How to Access and Parse Gutenberg Blocks with PHP

In this post we’ll look at how to parse a post’s Gutenberg blocks and extract specific blocks to make something else. We’ll look at WordPress PHP functions for parsing, extracting and rendering chosen blocks.

One benefit of the new Gutenberg editor in WordPress is more structured data for post content. In the older days everything was stored as HTML and there was no way to extract specific pieces of content without some very complex regular expressions. But with Gutenberg each piece of content, be it a paragraph, heading, image, video, button, or a column that has other blocks inside it, is stored with information that tells us what this piece of content is.

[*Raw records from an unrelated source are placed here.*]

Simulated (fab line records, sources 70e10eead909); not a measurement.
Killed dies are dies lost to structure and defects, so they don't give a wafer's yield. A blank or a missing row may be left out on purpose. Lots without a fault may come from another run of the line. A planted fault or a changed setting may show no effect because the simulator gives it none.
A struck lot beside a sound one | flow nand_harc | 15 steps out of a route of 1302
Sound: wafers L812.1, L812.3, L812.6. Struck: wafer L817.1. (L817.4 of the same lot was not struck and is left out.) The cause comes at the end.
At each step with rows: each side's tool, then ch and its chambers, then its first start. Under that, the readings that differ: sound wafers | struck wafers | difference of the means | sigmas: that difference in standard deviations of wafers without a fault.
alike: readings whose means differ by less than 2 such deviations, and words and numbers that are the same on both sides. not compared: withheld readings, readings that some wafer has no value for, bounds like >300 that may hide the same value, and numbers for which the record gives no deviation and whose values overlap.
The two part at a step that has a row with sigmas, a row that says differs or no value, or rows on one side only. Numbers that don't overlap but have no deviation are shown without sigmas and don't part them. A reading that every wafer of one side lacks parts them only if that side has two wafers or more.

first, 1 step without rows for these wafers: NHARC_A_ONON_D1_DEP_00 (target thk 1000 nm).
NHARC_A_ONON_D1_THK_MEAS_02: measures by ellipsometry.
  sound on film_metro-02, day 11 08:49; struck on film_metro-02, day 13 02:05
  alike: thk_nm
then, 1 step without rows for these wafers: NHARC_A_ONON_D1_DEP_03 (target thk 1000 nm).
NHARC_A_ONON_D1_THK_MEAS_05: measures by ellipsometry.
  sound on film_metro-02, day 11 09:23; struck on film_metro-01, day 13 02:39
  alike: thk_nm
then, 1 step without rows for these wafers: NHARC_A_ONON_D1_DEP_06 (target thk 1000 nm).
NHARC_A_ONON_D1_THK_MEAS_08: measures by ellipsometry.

With built-in WordPress functions it is very easy to fetch all blocks in a post’s content in an array with all their information. This opens up for loads of useful features for theme developers. Just to mention a few ideas:

Dynamically generate a table of contents by fetching all the headings (tutorial below).
Fetch all videos, images, or quotes used in all posts to gather and list them all out on another page.
Extract a post’s first paragraph and use that as excerpt in archives (tutorial below).
Get an overview of the use of specific blocks and their position. For example say you have a custom Ad block and you need to know how often it’s used across your posts and how far down in the content they appear.
Render a post’s blocks but exclude specific block types.
Check if a post content starts with a video and use that video instead of the featured image in archives.
If you use a custom block that contains technical specs on products you can easily create a page that displays and compares the technical specs across product posts.
Dynamically gather all single images used in a post, and generate a gallery of them at the end or elsewhere.

Let’s just jump right into it!

Parse a post’s blocks

To parse blocks we use the WordPress function parse_blocks(). As parameter you need to provide a string of a post’s content. If you’re inside a loop or have access to a post object simply provide $post->post_content as parameter to the function.

$post_id = 1;
$post = get_post($post_id);
$blocks = parse_blocks($post->post_content);

The return from parse_blocks() is an array where each array element is a block. For each block element you have information such as type of block (key ‘blockName‘), block attributes (key ‘attrs‘), inner blocks for nested blocks such as Columns (key ‘innerBlocks‘), and two elements for the actual block content (keys ‘innerHTML‘ and ‘innerContent‘). The element innerHTML is a string of HTML content, while innerContent is an array of HTML strings.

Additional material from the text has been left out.